Objection 1: It would seem that it pertains to Christ to pray according to His sensuality. For it is written (Ps. 83:3) in the person of Christ: "My heart and My flesh have rejoiced in the Living God." Now sensuality is called the appetite of the flesh. Hence Christ's sensuality could ascend to the Living God by rejoicing; and with equal reason by praying.

Objection 2: Further, prayer would seem to pertain to that which desires what is besought. Now Christ besought something that His sensuality desired when He said (Mat. 26:39): "Let this chalice pass from Me." Therefore Christ's sensuality prayed.

Objection 3: Further, it is a greater thing to be united to God in person than to mount to Him in prayer. But the sensuality was assumed by God to the unity of Person, even as every other part of human nature. Much more, therefore, could it mount to God by prayer.

On the contrary, It is written (Phil. 2:7) that the Son of God in the nature that He assumed was "made in the likeness of men." But the rest of men do not pray with their sensuality. Therefore, neither did Christ pray according to His sensuality.

I answer that, To pray according to sensuality may be understood in two ways. First as if prayer itself were an act of the sensuality; and in this sense Christ did not pray with His sensuality, since His sensuality was of the same nature and species in Christ as in us. Now in us the sensuality cannot pray for two reasons; first because the movement of the sensuality cannot transcend sensible things, and, consequently, it cannot mount to God, which is required for prayer; secondly, because prayer implies a certain ordering inasmuch as we desire something to be fulfilled by God; and this is the work of reason alone. Hence prayer is an act of the reason, as was said in the SS, Q[83], A[1].

Secondly, we may be said to pray according to the sensuality when our prayer lays before God what is in our appetite of sensuality; and in this sense Christ prayed with His sensuality inasmuch as His prayer expressed the desire of His sensuality, as if it were the advocate of the sensuality---and this, that He might teach us three things. First, to show that He had taken a true human nature, with all its natural affections: secondly, to show that a man may wish with his natural desire what God does not wish: thirdly, to show that man should subject his own will to the Divine will. Hence Augustine says in the Enchiridion (Serm. 1 in Ps. 32): "Christ acting as a man, shows the proper will of a man when He says 'Let this chalice pass from Me'; for this was the human will desiring something proper to itself and, so to say, private. But because He wishes man to be righteous and to be directed to God, He adds: 'Nevertheless not as I will but as Thou wilt,' as if to say, 'See thyself in Me, for thou canst desire something proper to thee, even though God wishes something else.'"

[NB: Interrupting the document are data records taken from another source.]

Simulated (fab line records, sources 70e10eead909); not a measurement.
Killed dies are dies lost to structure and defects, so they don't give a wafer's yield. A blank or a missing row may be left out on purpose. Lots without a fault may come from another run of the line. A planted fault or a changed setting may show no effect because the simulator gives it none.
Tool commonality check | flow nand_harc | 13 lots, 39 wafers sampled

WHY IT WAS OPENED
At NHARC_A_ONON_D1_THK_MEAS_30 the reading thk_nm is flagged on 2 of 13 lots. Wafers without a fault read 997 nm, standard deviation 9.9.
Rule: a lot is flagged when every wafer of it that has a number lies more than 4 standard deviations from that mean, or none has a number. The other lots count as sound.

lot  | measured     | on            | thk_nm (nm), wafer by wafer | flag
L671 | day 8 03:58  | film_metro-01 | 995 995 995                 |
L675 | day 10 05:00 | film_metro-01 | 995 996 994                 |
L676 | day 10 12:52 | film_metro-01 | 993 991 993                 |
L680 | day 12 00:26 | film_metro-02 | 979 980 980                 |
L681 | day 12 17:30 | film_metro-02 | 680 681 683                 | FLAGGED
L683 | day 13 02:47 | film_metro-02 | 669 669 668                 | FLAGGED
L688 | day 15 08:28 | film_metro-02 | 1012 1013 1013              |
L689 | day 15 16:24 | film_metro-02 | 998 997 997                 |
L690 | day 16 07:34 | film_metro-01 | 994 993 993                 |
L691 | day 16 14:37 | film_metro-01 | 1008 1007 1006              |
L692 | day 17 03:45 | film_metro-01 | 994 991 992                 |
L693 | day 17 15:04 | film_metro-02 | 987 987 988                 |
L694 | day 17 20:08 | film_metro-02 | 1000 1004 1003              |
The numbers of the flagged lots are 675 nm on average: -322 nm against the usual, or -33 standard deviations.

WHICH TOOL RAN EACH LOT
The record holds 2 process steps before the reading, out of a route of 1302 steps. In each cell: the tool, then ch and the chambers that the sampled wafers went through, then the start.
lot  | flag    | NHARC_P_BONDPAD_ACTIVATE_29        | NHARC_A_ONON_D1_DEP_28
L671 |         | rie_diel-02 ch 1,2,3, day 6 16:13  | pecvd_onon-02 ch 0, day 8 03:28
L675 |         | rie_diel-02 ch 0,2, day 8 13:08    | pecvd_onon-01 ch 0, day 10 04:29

Reply to Objection 1: The flesh rejoices in the Living God, not by the act of the flesh mounting to God, but by the outpouring of the heart into the flesh, inasmuch as the sensitive appetite follows the movement of the rational appetite.

Reply to Objection 2: Although the sensuality wished what the reason besought, it did not belong to the sensuality to seek this by praying, but to the reason, as stated above.

Reply to Objection 3: The union in person is according to the personal being, which pertains to every part of the human nature; but the uplifting of prayer is by an act which pertains only to the reason, as stated above. Hence there is no parity.